Syracuse-Wawasee Historical Museum Collaborates With Ball State University For Curation Of Artifact Collection
SYRACUSE — The Syracuse-Wawasee Historical Museum, in collaboration with Ball State University’s Applied Anthropology Laboratory, has begun curating the J.P. Dolan American Indian artifact collection.
This year-long project is being funded by a $17,000 Heritage Support Grant from the Indiana Historical Society made possible by Lilly Endowment Inc. and a matching fund of $3,550 contributed by local residents.
Throughout 2018, the museum will strive to educate the public on the importance of the treasure we have right here in our own community. Currently there is a museum exhibit on the area’s historic period which begins with the first contact of the Native Americans with the French, c. 1680.
The cultures represented by projectile points in the Dolan Indian Artifact Collection housed at the Syracuse-Wawasee Historical Museum are primarily prehistoric. As the Ice Age ended, Paleoindians (ca. 10,000 – 7500 B.C.) appear to have been the earliest Native Americans populating North America.
This culture adapted to cooler climates and different vegetation than we have today. Most likely they were small bands of roaming hunter-gatherers with bone and chipped stone tools for killing and dressing large animals like the mammoth and mastodon, as well as smaller game.

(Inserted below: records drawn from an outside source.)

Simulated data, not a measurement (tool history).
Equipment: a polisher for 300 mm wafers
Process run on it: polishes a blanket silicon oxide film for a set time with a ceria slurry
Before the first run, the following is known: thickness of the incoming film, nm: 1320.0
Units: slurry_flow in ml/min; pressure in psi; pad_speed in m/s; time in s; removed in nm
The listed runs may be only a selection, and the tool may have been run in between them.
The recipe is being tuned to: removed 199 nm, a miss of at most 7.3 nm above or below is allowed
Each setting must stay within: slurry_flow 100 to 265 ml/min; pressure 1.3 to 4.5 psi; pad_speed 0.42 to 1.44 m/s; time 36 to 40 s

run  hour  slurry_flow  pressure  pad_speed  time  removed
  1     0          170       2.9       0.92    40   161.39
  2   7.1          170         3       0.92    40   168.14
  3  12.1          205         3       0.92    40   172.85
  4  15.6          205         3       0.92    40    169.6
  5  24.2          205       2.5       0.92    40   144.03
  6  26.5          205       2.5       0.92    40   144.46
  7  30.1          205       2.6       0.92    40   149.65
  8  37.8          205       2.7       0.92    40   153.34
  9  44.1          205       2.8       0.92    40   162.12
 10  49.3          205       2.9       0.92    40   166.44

During the Archaic occupation of what is now known as Indiana (ca. 8000 – 700 B.C.), increased population and climate are more similar to what we know today was seen. Early in the period, they were hunter-gatherers with elk, deer and bear as their favorite prey. Notching of their stone spear points expanded their tool technology and they began to use the atlatl spear thrower.
By the Middle Archaic Period, stone axes appeared. At long last, the nut bearing trees came to the northern woodlands followed by smaller game providing a welcome diet change. Further variety was provided by fishing and gathering shellfish. As the period progressed into the Late Archaic years, the people appeared to be less nomadic and likely scheduled their lifestyle according to the changing seasons.
The use of ornaments and stone tools such as hoes, hammer stones, mortars and nutting stones increased. This period’s Glacial Kame group has been identified in the Cedar Point area of Lake Wawasee. Small burial mounds appeared in the late stages of this era.
During the Woodland (ca. 1000 B.C. – 1200) era, mound building continued, horticulture was practiced and pottery emerged. Interregional trade networks exchanged raw materials and artifacts. During the Late Woodland period, the bow and arrow appeared using the first true “arrowheads,” small triangular chipped stone projectile points.
Agriculture consisted mainly of planting maize, beans and squash. In northeastern Indiana, the Late Woodland era apparently continued until just before first contact with historically recorded cultures in the early 1600s.
The best known Mississippian (ca. 1000 – early 1600s) site in Native Americans is Angel Mounds, the largest settlement of its time in what is now southwestern Indiana along the Ohio River. The fortified town with a large plaza and flat-topped mounds upon which were built the houses of chiefs and temples served as the social, political and religious center for a large area of villages.